Revised: September  2022

Course Description

Derivatives and integrals of transcendental functions, techniques of integration, indeterminant forms, improper integrals, infinite series. Prerequisite: Math 153. Four semester hours.

Student Learning Objectives

By the end of the course, the student will be able to:

• Calculate areas between curves.
• Compute volumes of solids by disks, washers, and cylindrical shells.
• Compute arc-length of a curve and surface area.
• Solve applied problems involving force and work.
• Evaluate anti-derivatives and definite integrals using u-substitution, integration by parts, trigonometric substitution, partial fractions, completing the square, and appropriate use of technology.
• Use simple approximation techniques for definite integrals, check the error bounds for each technique, and compare the strengths and weaknesses of each.
• Evaluate improper integrals.
• Compute areas of planar regions and arc-lengths of curves using polar coordinates.
• Determine whether a sequence converges or diverges.
• Determine whether a series converges conditionally, converges absolutely, or diverges using the appropriate methods, such as geometric series test, p-series test, the comparison test, the limit comparison test, the integral test, the ratio test, the root test, and the alternating series test.
• Determine the radius of convergence and the interval of convergence of a power series.
• Compute the Taylor and Maclaurin series of a function.

Text

Gilbert Strang, Edwin Herman, et al., Calculus, Volume 2, OpenStax, 2016

Grading Procedure

Grading procedures and factors influencing course grade are left to the discretion
of individual instructors, subject to general university policy.

Attendance Policy

Attendance policy is left to the discretion of individual instructors, subject to
general university policy.

Course Outline

Chapter 1: Integration (this chapter is review from Calculus I and should not occupy more than a week of class)
Section 1.1: Approximating Areas (optional)
Section 1.2: The Definite Integral (optional)
Section 1.3: The Fundamental Theorem of Calculus (optional)
Section 1.4: Integration Formulas and the Net Change Theorem (optional)
Section 1.5: Substitution (optional)
Section 1.6: Integrals Involving Exponential and Logarithmic Functions (optional)
Section 1.7: Integrals Resulting in Inverse Trigonometric Functions (optional)
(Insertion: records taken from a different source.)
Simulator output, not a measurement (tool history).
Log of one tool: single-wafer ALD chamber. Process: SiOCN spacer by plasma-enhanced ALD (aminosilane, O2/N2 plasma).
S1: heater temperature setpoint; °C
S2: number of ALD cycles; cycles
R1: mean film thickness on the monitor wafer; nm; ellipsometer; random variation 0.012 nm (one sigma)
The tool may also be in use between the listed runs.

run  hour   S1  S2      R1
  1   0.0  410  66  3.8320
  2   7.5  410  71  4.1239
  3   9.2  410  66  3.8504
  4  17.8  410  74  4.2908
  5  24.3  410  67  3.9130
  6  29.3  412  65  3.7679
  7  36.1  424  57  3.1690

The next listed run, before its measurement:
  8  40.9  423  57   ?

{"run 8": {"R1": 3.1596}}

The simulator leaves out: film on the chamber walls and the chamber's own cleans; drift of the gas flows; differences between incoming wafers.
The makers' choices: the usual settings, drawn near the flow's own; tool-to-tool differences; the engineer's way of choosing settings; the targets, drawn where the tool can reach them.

Chapter 2: Applications of Integration (~3 weeks)
Section 2.1: Areas Between Curves
Section 2.2: Determining Volumes by Slicing
Section 2.3: Volumes of Revolution: Cylindrical Shells
Section 2.4: Arc Length of a Curve and Surface Area
Section 2.5: Physical Applications (optional)
Section 2.6: Moments and Centers of Mass (optional)
Section 2.7: Integrals, Exponential Functions, and Logarithms (optional – most material covered in other sections)
Section 2.8: Exponential Growth and Decay (optional)
Section 2.9: Calculus of the Hyperbolic Functions (optional)

Chapter 3: Techniques of Integration (~3.5 weeks)
Section 3.1: Integration by Parts
Section 3.2 Trigonometric Integrals
Section 3.3: Trigonometric Substitution
Section 3.4: Partial Fractions
Section 3.5 Other Strategies for Integration (optional)
Section 3.6: Numerical Integration (optional)
Section 3.7: Improper Integrals

Chapter 5: Sequences and Series (~3 weeks)
Section 5.1: Sequences
Section 5.2: Infinite Series
Section 5.3: The Divergence and Integral Tests
Section 5.4: Comparison Tests
Section 5.5: Alternating Series
Section 5.6: Ratio and Root Tests

Chapter 6: Power Series (~1.5 weeks)
Section 6.1: Power Series and Functions
Section 6.2: Properties of Power Series
Section 6.3: Taylor and Maclaurin Series
Section 6.4: Working with Taylor Series (optional – covered in discussion of previous section)

Chapter 7: Parametric Equations and Polar Coordinates (~2 weeks)
Section 7.1: Parametric Equations
Section 7.2: Calculus of Parametric Curves
Section 7.3: Polar Coordinates
Section 7.4: Area and Arc Length in Polar Coordinates
Section 7.5: Conic Sections (optional)

Additional sections may be covered, if time permits, at the instructor’s discretion.